Dutch lawyer jailed in Trump-Russia probe

The first person has been jailed as part of the FBI inquiry into alleged collusion between Donald Trump’s presidential campaign team and Russia.

Dutch lawyer Alex van der Zwaan, 33, was sentenced to 30 days in prison for lying to investigators about contacts with ex-Trump aide Rick Gates.

He struck a plea deal in February.

Van der Zwaan is the son-in-law of one of Russia’s richest men and was the 19th person to be charged by special counsel Robert Mueller.

The indictment against him did not refer to the 2016 election campaign. Mr Trump has not been accused of any wrongdoing.

In March, the US imposed sanctions on 19 Russians, including 13 people charged by Mr Mueller’s inquiry, over accusations of interference in the 2016 election and alleged cyber-attacks.

In court on Tuesday, Van der Zwaan was also fined $20,000 and sentenced to two months of supervised release.

Who is Van der Zwaan?

The Dutchman is a London-based lawyer who formerly worked at international law firm Skadden, Arps, Slate, Meagher & Flom.

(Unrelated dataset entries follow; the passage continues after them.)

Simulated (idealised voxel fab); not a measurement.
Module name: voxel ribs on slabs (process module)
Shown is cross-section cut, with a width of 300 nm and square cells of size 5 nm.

The firm, which is co-operating with the investigation and which fired him last year, worked with former Trump campaign chief Paul Manafort and his ex-colleague Mr Gates at a time when they were both political consultants in Ukraine.

Van der Zwaan, who speaks French and Russian and graduated from King’s College London in 2006, is married to the daughter of Russian billionaire German Khan.

His wedding to art critic Eva Khan featured in Russian Tatler magazine last year. His lawyers had asked the US District Court judge in Washington to let him return to London by August, when his wife is due to give birth.

German Khan controls Alfa Group, one of Russia’s largest investment groups, and Alfa Bank, which he co-founded, is the largest non-state owned bank in Russia, according to Forbes.

Van der Zwaan admitted to making false statements to the special counsel’s office in November 2017 as part of a plea deal reached in February.

“What I did was wrong. I apologise to this court, and I apologise to my wife,” he said at the hearing.

What were the accusations?

According to court documents, Van der Zwaan “wilfully and knowingly” made false statements to investigators while answering questions about a report prepared in 2012 by his former law firm for the Ukrainian Ministry of Justice on the trial of Yulia Tymoshenko.

Ms Tymoshenko, a former Ukrainian prime minister, was jailed in 2011 over a gas deal with Russia, in charges she said were politically motivated.

The report prepared by Skadden was used to defend Ukraine’s then pro-Russia President Viktor Yanukovych from international criticism over the jailing of Ms Tymoshenko, a bitter rival who he defeated to become president in 2010.

Mr Mueller’s indictment said Van der Zwaan “deleted and otherwise did not produce emails sought by the special counsel’s office” and made a false statement about when he was last in contact with Mr Gates and “Person A”, who has not been identified but is described as a long-term business associate of Mr Gates and Mr Manafort.

Mr Gates and Mr Manafort have been hit with a number of charges, including conspiracy to launder money and acting as “unregistered agents” of Mr Yanukovych and his party.

Mr Manafort has denied all charges against him. Mr Gates has admitted conspiracy and lying to investigators in a plea deal.

A milestone – but Manafort is the one to watch

Analysis by BBC North America correspondent Anthony Zurcher

Special counsel Robert Mueller has brought charges against 19 individuals and he has obtained five guilty pleas. Now, with Alex van der Zwaan’s 30-day prison sentence, he has closed his first case.

The lawyer’s ordeal appears somewhat tangential to the central thrust of Mr Mueller’s investigation, but the special counsel’s office made clear that lying to government investigators must have consequences.

In addition, information prosecutors obtained from him may have been key to securing the co-operation of former Trump campaign and transition aide Rick Gates, who could in turn help seal former Trump campaign chair Paul Manafort’s legal fate.

For the moment, at least, Mr Manafort continues to be the central figure in this investigation. Based on information released by Mr Mueller’s office on Monday night, his ties to Russia – while he was involved with the Trump campaign – are squarely under the microscope.

While Van der Zwaan’s sentencing is a milestone in Mr Mueller’s inquiry, Paul Manafort is the biggest and most important domino currently standing.

Who else has been charged by Mr Mueller?

Nineteen people – including Mr Manafort and Mr Gates – have been indicted by the special counsel:

Mr Trump has insisted there was no collusion. Moscow has rejected US intelligence claims of interference.